The predictable options are: (a) bitter cold (b) freezing
rain (c) rain and mud underfoot (d) temperatures above freezing with a chill
wind off the Hudson (e) blizzard conditions (f) some conbination of the above
or (g) a minimally comfortable afternoon that allows for forty-five minutes of
standing and slow movement, before everyone starts edging toward hypothermia.
So if you attend, you witness the men with you in the circle
starting to shiver as you progress through the ritual together. Fingers get numb as you tie threads around each other's wrists. The camphor flame in a small brass burner keeps blowing out in the wind, until you all huddle in closer to protect it, while you remember those absent and name them into the circle.

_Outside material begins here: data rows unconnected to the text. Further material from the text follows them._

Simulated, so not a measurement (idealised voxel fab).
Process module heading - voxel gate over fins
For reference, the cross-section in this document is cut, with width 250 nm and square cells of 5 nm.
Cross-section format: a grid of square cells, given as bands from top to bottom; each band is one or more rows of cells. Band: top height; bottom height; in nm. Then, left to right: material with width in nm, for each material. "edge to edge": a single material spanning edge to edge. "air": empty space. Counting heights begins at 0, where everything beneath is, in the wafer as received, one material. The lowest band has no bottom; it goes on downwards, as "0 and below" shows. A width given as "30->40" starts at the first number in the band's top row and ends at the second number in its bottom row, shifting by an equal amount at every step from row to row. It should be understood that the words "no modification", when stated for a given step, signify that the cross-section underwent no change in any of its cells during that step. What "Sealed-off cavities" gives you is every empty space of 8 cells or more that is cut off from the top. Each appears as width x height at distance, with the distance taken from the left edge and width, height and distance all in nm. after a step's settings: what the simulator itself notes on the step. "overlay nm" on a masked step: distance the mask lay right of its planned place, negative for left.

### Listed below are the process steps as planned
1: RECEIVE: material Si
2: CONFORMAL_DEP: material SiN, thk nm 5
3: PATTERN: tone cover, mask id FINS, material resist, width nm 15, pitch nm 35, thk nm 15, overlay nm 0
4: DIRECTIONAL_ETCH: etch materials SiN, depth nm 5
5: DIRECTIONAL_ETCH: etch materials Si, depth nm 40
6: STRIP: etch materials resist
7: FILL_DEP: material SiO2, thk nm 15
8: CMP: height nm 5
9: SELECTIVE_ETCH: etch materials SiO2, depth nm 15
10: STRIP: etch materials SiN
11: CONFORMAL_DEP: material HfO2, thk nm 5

It's not exactly surprising that men who've expressed an
initial interest in joining the practice might decide to take a pass till more
temperate months.
But the weather is also a teacher. You learn that we don't
stand apart from Nature but abide within her. You learn that we're not in
control. You learn that not being in control is a gift, because you can't
experience wonder when all you're getting is the outcome you planned. You learn
to practice humility, in its original sense, of staying low to the ground,
close to the humus.
When the focus of the ritual is a meditation on sacred
sexuality, we're reminded that what we've gathered to honor is part and parcel
of a Cosmos that includes sun and moon, heat and cold, stars and sky, wind and
rain, thunder and lightning, birds overhead, squirrels scrabbling among last
year's leaves, now fallen and sere, seedpods dropping from the branches of a
sycamore, soil underfoot, and the slow, dark life of sleeping roots.